I walked through fit_logistic() at your example. It looks like you are returning the bootstrapped confidence intervals, I am interested in the prediction intervals.

@Max
did you have reference related to below topic like paper

Outside of the data range, the predictions are flat on either side of the distribution of x and intervals can be really misleading there.

No; it's just the nature of that type of model. In 1D, it is a set of step functions.
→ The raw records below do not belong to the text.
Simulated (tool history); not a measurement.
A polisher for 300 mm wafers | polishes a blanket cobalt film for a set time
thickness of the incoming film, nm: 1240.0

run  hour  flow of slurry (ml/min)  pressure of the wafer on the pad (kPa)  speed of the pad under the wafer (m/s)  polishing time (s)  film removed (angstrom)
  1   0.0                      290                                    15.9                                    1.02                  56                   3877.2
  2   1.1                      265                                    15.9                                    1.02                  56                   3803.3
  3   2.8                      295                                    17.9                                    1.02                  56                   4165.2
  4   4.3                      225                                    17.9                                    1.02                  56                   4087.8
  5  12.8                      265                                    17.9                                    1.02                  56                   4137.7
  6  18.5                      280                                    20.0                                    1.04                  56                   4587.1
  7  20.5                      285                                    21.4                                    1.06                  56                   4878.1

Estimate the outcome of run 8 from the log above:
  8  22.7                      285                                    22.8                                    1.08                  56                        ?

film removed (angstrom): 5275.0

@Max I got a little lost trying to work through the example in the paper / blog I'd shared :sweat_smile: (https://saattrupdan.github.io/2020-03-01-bootstrap-prediction/ ) and may have messed-up trying to encode it... :-/

  • I stuck with bootstrapping for the model variance component
  • Used cross validation for the variance in the residuals (per your suggestion) so skipped the whole adjustment around 632 and training/validation error

Here is a quick (attempted) example with decision trees and 90% prediction interval:

library(tidyverse)
library(tidymodels)

set.seed(123)

iris <- as_tibble(iris)
split <- initial_split(iris)

train <- training(split)
test <- testing(split)

model_variance <- rsample::bootstraps(train, sqrt(nrow(test))) %>%
  mutate(mod = map(splits, ~ rpart::rpart(Sepal.Length ~ Sepal.Width, data = analysis(.x))),
         test_preds = map(mod, ~ tibble(
           pred = predict(.x, test),
           index = seq_len(nrow(test))
         ))) %>%
  unnest(test_preds) %>%
  group_by(index) %>%
  mutate(m = pred - mean(pred)) %>%
  select(index, m, pred)

sampling_variance <- rsample::vfold_cv(train, 10) %>%
  mutate(
    mod = map(splits, ~ rpart::rpart(Sepal.Length ~ Sepal.Width, data = analysis(.x))),
    resids = map2(
      mod,
      splits,
      ~ predict(.x, assessment(.y)) - assessment(.y)$Sepal.Length
    )
  ) %>%
  select(resids) %>%
  unnest(resids) 

tidyr::crossing(model_variance, sampling_variance) %>% 
  mutate(c = m + resids + pred) %>% 
  group_by(index) %>% 
  summarise(q_05 = quantile(c, 0.05),
            q_95 = quantile(c, 0.95)) %>% 
  bind_cols(test, rpart::rpart(Sepal.Length ~ Sepal.Width, data = train) %>% predict(test) %>% tibble(.pred = .)) %>% 
  ggplot(aes(x = Sepal.Width))+
  geom_point(aes(y = Sepal.Length))+
  geom_line(aes(y = q_05), colour = "red")+
  geom_line(aes(y = q_95), colour = "red")+
  geom_line(aes(y = .pred), colour = "blue")+
  ylim(c(3, 9))

Created on 2021-02-12 by the reprex package (v0.3.0)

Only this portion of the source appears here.